4. **Load Trained Models and Model Metadata**: The code loads trained models (`lgb_models`, `cat_models`) and their associated metadata (`lgb_notebook_info`, `cat_notebook_info`) from disk. These models are later used for making predictions on the train data.

5. **Define train Data Paths and Load train Data**: train data paths are defined, and the train data is loaded using the previously defined functions for reading data files. The loaded train data is stored in a dictionary called `data_store`.

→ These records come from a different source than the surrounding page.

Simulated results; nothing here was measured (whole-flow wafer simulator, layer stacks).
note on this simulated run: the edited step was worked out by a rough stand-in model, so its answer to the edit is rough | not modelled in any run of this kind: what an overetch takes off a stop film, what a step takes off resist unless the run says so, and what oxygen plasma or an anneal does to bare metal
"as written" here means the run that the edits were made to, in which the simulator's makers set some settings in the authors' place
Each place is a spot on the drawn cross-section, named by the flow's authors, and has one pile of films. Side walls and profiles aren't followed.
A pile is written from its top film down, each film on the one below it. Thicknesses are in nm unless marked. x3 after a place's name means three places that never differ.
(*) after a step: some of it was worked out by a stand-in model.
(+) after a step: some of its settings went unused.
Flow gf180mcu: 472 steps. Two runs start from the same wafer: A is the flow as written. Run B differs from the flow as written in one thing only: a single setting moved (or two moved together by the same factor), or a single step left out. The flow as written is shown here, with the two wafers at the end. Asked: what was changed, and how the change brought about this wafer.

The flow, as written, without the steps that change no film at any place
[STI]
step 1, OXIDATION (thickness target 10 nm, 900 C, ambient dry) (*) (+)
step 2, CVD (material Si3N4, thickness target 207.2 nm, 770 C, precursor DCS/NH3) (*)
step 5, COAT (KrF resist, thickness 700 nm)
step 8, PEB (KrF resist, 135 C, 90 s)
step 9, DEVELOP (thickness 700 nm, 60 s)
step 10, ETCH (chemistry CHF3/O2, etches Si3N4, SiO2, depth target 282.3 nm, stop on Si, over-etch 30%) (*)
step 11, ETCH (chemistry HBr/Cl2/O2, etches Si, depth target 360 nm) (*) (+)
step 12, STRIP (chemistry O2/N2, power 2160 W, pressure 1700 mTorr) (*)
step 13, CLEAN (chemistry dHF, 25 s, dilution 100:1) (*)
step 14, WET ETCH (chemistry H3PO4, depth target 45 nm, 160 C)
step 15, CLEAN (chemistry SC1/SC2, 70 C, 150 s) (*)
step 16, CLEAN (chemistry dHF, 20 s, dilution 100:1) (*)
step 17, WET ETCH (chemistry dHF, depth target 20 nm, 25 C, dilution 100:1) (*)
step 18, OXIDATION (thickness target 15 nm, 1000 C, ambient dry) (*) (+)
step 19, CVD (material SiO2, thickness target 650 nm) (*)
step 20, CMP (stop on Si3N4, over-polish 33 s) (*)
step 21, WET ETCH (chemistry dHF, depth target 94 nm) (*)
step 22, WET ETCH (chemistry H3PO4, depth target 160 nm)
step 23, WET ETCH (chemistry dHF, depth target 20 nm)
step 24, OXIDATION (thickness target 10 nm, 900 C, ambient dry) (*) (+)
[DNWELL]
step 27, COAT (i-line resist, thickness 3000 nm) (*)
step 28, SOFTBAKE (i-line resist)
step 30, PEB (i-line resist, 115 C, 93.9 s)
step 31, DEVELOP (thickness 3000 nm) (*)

6. **Perform Feature Engineering on train Data**: The loaded train data is passed through the feature engineering pipeline (`feature_eng`) to generate features required for making predictions.

7. **Generate Predictions**: The `VotingModel` class is used to generate predictions on the train data. This class averages the predictions from multiple individual models to obtain the final prediction probabilities.

8. **Save Predictions to Submission File**: The predicted probabilities are saved to a CSV file (`submission.csv`) in the format required for submission. The submission file is based on a sample submission file provided earlier (`sample_submission.csv`).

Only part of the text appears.